The fact that Haggard appears on Wolf’s new LP, Midnight Souvenirs, is a dream come true for Wolf. They harmonize on the somber album closer, “It’s Too Late for Me,” which they cut quickly while Haggard was in Boston on tour. “His eyes were closed, and I was transfixed,” says Wolf. “Watching him sing was transformative. He brought the song alive in a way that I imagine Brando brought Stanley Kowalski alive in Streetcar.” The LP also features Shelby Lynne and Neko Case, who delivers a gorgeous vocal on a ballad, “The Green Fields of Summer.” “All these people have gifts,” says Wolf. “I see myself as a fan. That’s what I’m drawn to, spending time with people I admire.”
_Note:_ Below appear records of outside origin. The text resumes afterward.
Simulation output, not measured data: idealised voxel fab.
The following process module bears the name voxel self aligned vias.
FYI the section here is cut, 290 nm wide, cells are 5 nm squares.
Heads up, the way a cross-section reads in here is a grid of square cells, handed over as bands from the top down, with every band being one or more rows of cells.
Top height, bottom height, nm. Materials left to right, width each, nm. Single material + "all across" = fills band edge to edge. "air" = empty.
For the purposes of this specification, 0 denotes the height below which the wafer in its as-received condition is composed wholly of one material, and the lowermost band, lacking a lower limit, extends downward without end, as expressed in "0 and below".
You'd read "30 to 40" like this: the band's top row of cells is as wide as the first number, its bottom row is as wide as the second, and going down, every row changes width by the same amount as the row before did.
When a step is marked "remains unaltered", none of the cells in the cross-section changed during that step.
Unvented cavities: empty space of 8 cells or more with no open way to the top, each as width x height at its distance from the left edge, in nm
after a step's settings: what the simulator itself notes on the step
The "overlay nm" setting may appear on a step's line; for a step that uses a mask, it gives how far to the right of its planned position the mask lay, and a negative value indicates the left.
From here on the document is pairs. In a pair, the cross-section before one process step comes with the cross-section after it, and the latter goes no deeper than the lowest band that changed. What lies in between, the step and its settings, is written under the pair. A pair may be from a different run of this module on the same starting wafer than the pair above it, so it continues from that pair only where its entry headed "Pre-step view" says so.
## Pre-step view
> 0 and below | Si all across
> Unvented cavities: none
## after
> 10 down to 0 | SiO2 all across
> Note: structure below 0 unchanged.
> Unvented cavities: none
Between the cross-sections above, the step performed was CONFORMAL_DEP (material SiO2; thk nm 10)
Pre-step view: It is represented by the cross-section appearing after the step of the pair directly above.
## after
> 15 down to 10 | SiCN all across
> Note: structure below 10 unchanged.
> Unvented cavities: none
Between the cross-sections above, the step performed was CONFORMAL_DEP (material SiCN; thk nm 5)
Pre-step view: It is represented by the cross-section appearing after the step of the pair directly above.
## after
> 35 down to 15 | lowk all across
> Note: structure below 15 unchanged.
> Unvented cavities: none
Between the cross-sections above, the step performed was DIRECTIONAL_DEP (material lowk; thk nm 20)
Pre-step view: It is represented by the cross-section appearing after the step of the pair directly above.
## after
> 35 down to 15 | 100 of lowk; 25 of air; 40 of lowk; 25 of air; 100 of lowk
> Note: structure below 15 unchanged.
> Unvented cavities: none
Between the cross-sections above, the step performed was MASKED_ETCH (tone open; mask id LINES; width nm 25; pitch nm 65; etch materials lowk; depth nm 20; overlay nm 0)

Wolf rose to arena-rock fame in the early 1980s, as the motormouthed spark-plug singer of the J. Geils Band, famous for hits like “Centerfold,” “Love Stinks” and “Freeze Frame.” The Geils crew’s breakup in 1983 was devastating for Wolf: “The band that had been a part of my life for 17 years crumbled in front of me.” Wolf was adrift, and he had doubts about making it as a solo artist. “Am I worthy, can I still do it?” he asked himself. Since then, Wolf has released six solo albums, with help from collaborators including Mick Jagger and Keith Richards. Wolf’s last release, 2002’s Sleepless, received critical praise, but it didn’t exactly fly off the shelves. “That was disturbing,” Wolf says. “I put so much into it.” For a few years, he spent more time checking out bands in the Boston clubs than writing or performing himself.
In 2008, Kid Rock invited Wolf to guest-star on his Rock and Roll Revival Tour. “It was such an unusual call, but being a nocturnal beast, open to adventure, I went for it,” says Wolf, who met Rock through a mutual friend, Ahmet Ertegun, the late Atlantic Records founder. “And we really riled ’em up.” Wolf’s high-energy cameos on “Ain’t Too Proud to Beg” and the old Geils raver “Musta Got Lost” were highlights of the shows — and for the first time since his “Centerfold” days, Wolf was connecting with massive crowds. The after-show parties stretched into the wee hours. “His late-night soul lessons taught me tons about early American music,” says Rock. “And how can you not admire someone who has worn the same black leather pants since the day you met him over 10 years ago?”
Wolf brought that momentum into the studio. “I scraped myself up and got back into the fight,” he says. Thirty years ago, Wolf famously sang the lyric “love stinks,” but on Souvenirs he addresses romance from a more nuanced perspective. “I find myself, at this point in my life, out of love,” says Wolf, who was married once, to Faye Dunaway in the 1970s. “The songs are about the search for romance, falling in love, trying to hold on to love, and those feelings you get at six in the morning: ‘Is it too late for me?’ ”
With another squirt of bourbon in his glass, Wolf spins more LPs. “I want to share these with you,” he says, playing Sinatra’s “Ol’ Man River,” Willy DeVille’s “Mixed Up, Shook Up Girl”and Jackie Wilson’s “Danny Boy.” Wolf vividly remembers being a student at a high school for the arts in Harlem and seeing the legendary Star Time revues — with Wilson, James Brown and Rufus Thomas — every Wednesday. “Everything I do, I learned at the Apollo,” he says. “James Brown was like pageantry. It was something so astonishingly high, that moved me so emotionally, to such a degree that I can’t understand. It was the working of the audience as a congregation, with the artist as a minister or soul bearer. I came out of that, and I was possessed.”